Tom Torero’s memoir-textbook “Daygame”

I’m smacking my head after reading this:

I asked her to bring me a present costing no more than £1, and I’d do the same. It’s an “investment routine” that I’v used many times since, which gets the girls to commit to the date and not flake – they spend the week thinking of what to get you.

The quote is from Tom Torero’s Daygame and the suggestion is brilliant and easy. I wish I’d thought of this ten years ago. Being good at anything is the accumulation of thousands of small details. This suggestion is one and it must improve pipeline retention. People can also usually only hold a single thing in their mind at a time, so if she’s thinking about the present she’s not thinking about whether she ought to flake.

If you are doing any amount of game and earn more than $5 per hour you need to read this book, as it may save you many many hours through suggestions like the one above. The ones you find most useful will be different from the ones I find most useful. Guys will get more from reading one comprehensive book than 100 random, fragmented blog posts. Daygame puts many seduction pieces together. The simplest parts of game are the very beginning (when there isn’t much to do apart from opener, vibe, and stack) and the very end (the actual sex). It’s the middle where the action happens and for that reason most of Daygame is about the middle, just like most of the Internet posts are about the beginning or end, where guys need the least instruction.

There are too many lessons in Daygame to list them all, but I like: “Either interactions go well, or they’re just funny stories.” Exactly right and you have permission to take the pressure off. Be fizzy and exciting. There are an infinite number of possibilities out there and while I’ve done many things right, I’ve also spent too much of my life taking things with women too seriously. That has almost always been a mistake. Learn to let go and be light, rather than heavy.

Some of the lessons regularly readers of this blog-memoir will recognize: “This whole story, and other ones in the book, show that deleting details is a bad move, as you never know when circumstances change and a number sparks to life again.” Remember “Snapchat in Game?” That’s what I’m saying there. Girls are mercurial and pretty random, and you never know when one is going to turn back around into you. It is unwise to rely exclusively on rebounds but you will get some when you get good.

The psychology behind seduction and seducers is also of interest, at least to me. In the beginning Torero writes that “By the age of 23 I had slept with 2 women.” No wonder he later became a PUA. I had a relatively normal adolescent and college experience, as I started having sex on the early side of normal and never stopped. I waas at or close to what PUA guys call “abundance mentality.”I had crushes and oneitis problems, like most guys, but my past is nothing like Torero’s. Unlike many guys I’ve never had a long drought (except in my 20s when my now-ex had our second daughter, but that’s another story). That may be why I’m tiring of the game and grind while some older guys still love it. I feel like I’ve done it too long.
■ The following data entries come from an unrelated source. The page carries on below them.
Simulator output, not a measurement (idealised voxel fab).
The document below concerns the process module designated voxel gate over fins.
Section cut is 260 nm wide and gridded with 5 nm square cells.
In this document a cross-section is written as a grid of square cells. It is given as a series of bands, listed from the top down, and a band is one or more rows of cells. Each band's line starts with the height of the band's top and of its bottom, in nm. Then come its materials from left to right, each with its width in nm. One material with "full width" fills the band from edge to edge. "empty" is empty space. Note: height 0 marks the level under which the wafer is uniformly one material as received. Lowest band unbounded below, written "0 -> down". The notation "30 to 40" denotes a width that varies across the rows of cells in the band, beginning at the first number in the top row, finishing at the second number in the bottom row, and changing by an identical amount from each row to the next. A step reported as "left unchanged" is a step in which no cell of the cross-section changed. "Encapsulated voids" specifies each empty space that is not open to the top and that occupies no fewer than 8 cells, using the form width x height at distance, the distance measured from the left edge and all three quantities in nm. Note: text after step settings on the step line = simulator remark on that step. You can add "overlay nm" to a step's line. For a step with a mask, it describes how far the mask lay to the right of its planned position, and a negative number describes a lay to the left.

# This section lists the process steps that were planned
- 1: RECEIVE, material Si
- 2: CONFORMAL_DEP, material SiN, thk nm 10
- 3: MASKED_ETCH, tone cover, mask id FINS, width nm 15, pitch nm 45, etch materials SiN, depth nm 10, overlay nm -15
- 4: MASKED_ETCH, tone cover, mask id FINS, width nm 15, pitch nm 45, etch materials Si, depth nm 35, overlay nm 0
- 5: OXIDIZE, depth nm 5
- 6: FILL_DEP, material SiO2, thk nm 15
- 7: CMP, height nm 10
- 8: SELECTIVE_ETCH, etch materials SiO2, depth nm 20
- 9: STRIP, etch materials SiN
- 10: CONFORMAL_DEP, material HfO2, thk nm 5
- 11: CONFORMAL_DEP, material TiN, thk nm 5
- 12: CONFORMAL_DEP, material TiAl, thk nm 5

I don’t want to claim that I was a master seducer. I wasn’t. I’m not now. My younger self mostly had what I would now call eco system game: school and sports. Because I was obsessed with my sport I built up a solid body and solid group of people I knew. That continued into a job involving it, and into college. Also, as players know, the better your body the better your dating life will go (within limits and subject to diminishing returns like every other activity… I have known gym rats who’d be better served cutting their two hours a day in the gym and meeting actual girls) and that is particularly true among younger girls. Of course looks alone are not enough and especially for women a guy’s looks are linked to his status. But I do think I’ve coasted on looks and things like quitting sugar have been to a boon to both my physical self and confidence. Looks are also more important for online dating than off, in my experience, and quitting sugar while lifting assists here too.

At the end of the book Torero is a sage:

It’s a self-fulfilling prophecy that the better your vibe, the better your approaches and dates go, and the better they go, the better your vibe. I felt like I was indestructible.

It’s fun reading these hybrid memoir-textbooks, as they teach me about the writer but also about the reader. My game has never been as tight as many of these guys, and there is a concept or slider in pop psychology that may explain why: some people are “satisficers” and others are “maximizers.” As the terms imply, satisficers keep trying until the satisfaction point for their drive or desire, while maximizers want to reach the highest possible level or state. For someone doing game a maximizer seeks some combination of the absolute hottest, younger, most loyal girls, or maybe the most extreme experiences (like three ways).

Satisficers however seek “good enough” and stop there and that has mostly described me. Which explains why I have never had the energy to really press for achievements like Torero’s. To be sure I’ve had success and some crazy stories, a few of which I’ve shared here, but nothing like the quantity of women described in Daygame. Generally I find one I like and get into a mini relationship that generally lasts three to twenty-four months. Then I begin cranking again.

At first I wasn’t consciously doing this, but over time I realized it. I think I am just too lazy to bother getting really good, but this doesn’t bother me much and I’m glad there are guys who go all the way. Reading about the Elon Musks of seduction is fascinating. I’ve had some high eights and nines and while they were wonderful, the truth is that when I’m in a woman I don’t care that much about whether she’s a decent seven or a high eight. The latter is better but in my life, especially now, there aren’t a lot of high eights out there. A while ago I dated a girl who was 19 and IMO a solid 8, with things only breaking down about 20 months in when she demanded to move in and I said no. But even with a solid 8, by the 50th or 100th sex session a guy acclimates to her body. She normalizes.

Back to Torero. Interspersed among the stories are big-picture ideas, like this:

When it comes to seduction, girls don’t want logic, they want emotions. The problem is that guys approach dating and daygame from a logical perspective, when really what they should be getting better at is seeing it from the female perspective.

Absolutely. Definitely an error I made when I was younger. The book is filled with mentions of mistakes I have made. If the next generation of guys internalize these ideas maybe they will avoid the mistakes. Most guys of course are too lazy to read books, so they will make the same errors, but the knowledge is there.

If I have a criticism of the book it is that it doesn’t look enough at the dark side. Intense gaming can be isolating and very few guys share the need to do intense game. In addition I read one of Krauser’s books in which he describes Torero going deep into the void in the 2012 – 13 period. That has been excised from this book, so one would never know it. Almost all positive things also have their shadow, and the lack of shadow here makes me doubt it more than I otherwise would.

Torero also mentions going to Oxford and studying with Richard Dawkins, but he eventually becomes a primary school teacher. Perhaps the UK is different from the U.S., but in the U.S. it’s very rare for graduates of elite universities to go into low status, low pay professions like primary school teaching. So why’d he do it? What led him there? We don’t know. Maybe it isn’t important. But it seems strange from an American reader’s eyes.